I think that at the core of our beings, we are who we are. My experience doesn't define me, it gives me context.
From what I can tell, many parents around me seem preoccupied with "training their children up" to be the best they can be, whatever that means to the parents (or is expected of them by society). That can be relating to anything from raising them in your chosen or culturally inherited religion, to public or private education based on your own experiences with either/both, to extracurricular activities like sports, or into a specific career path (your dad was a doctor, his dad was a doctor, by god, you shall be a doctor!). The flaw I see in this is that your kid is already them. They're here, they're living their life... RIGHT NOW. They have their likes and dislikes, interests and passions, temperament, personality... Those things will change and shift over time, as they grow older and learn new things. Who we are is fluid. Our experience does not create or define us... it is simply the context in which we live and grow.
I know families across the board, as far as parenting-style and educational philosophies go. In my estimation, as long as every adult in that family is truly and fully invested in meeting they and their children's needs (as well as each others) as much as is possible, people are doing the best they can in the context of their own experience.

I am who I am. Always have been, always will be.
I have a close friend who is currently in the process of moving one town over from where she's been living for the last 2 years. Her kids are not yet school-aged, so her first concern was what the schools are like where she's moving to. She's heard they're not great and isn't quite sure what path to take regarding homeschooling, private-schooling, public-schooling, etc etc etc. She ended her latest e-mail to me with this, "If the school system in [
redacted] truly does end up being as horrible as I've heard, then we'll tackle that issue when we come to it." This is my own educational philosophy in a nut-shell.
I think the entire approach to school or no school and anywhere in-between needs to be "We'll tackle that when we get to it." and alternately, "we'll see what works best for our particular children."That's what parenting is; doing the best you can to meet the needs of your specific children - Not some hypothetical children, not some possible future version of your children - Your actual existing children, who they are and what they need
right now. There is no ONE RIGHT WAY TO DO THINGS.

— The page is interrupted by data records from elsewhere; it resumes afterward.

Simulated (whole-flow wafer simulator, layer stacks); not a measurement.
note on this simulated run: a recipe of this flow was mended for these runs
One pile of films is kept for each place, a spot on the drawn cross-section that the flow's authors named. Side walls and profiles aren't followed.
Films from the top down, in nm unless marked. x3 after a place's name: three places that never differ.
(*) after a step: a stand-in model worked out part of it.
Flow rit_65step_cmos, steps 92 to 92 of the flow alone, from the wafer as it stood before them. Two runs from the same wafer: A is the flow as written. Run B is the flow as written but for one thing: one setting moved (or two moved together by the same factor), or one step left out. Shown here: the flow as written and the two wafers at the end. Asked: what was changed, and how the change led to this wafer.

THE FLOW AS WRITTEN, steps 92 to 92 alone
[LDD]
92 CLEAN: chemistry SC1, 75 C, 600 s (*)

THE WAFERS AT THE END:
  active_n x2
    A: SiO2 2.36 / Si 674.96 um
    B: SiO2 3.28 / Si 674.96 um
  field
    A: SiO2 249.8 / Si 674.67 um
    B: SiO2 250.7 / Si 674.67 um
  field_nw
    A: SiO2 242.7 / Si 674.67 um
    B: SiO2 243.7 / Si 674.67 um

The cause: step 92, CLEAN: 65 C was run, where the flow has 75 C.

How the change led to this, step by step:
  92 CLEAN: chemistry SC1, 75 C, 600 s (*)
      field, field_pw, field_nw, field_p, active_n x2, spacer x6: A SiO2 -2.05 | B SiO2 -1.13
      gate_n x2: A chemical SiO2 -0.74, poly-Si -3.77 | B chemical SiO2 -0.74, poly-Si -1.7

Some kids do alright in public school and are happy and nurtured and it works for them and the whole family (
granted, I do think the system is inefficient at meeting the needs of children, but I've seen exceptions to every rule), many kids do best at home (
that could mean anything from radical unschooling to a dry-erase board in the dining room and worksheets spread out on the table), many kids do well in Waldorf, Montessori, or Sudbury schools, some kids do well in religious schooling (
I did baptist private school for a year and had several friends who attended Catholic school), some teens are ready for community college at 16 and some don't need college in their lives at all, some travel and some work and some take classes or lessons and some read all day... Honestly, the vast majority of kids/teens/grown-ups I've known in my life haven't chosen one path and stuck to it unconditionally; they've done a couple years of this and a couple years of that and tried out other environments and new experiences.
Kids know what they need. It is our job to help meet those needs (
including the need for autonomy, which often gets lost in discussions of "traditional" parenting) and facilitate their growth. We can't turn them into something they're not or "fix" them, but we
do help provide the experiences that give their life context. Any specific path, as long as it is forged in sincere and unconditional love, isn't going to make or break our child. They are who they are. The best we can do is to honor that and do what's best for all involved at the current time.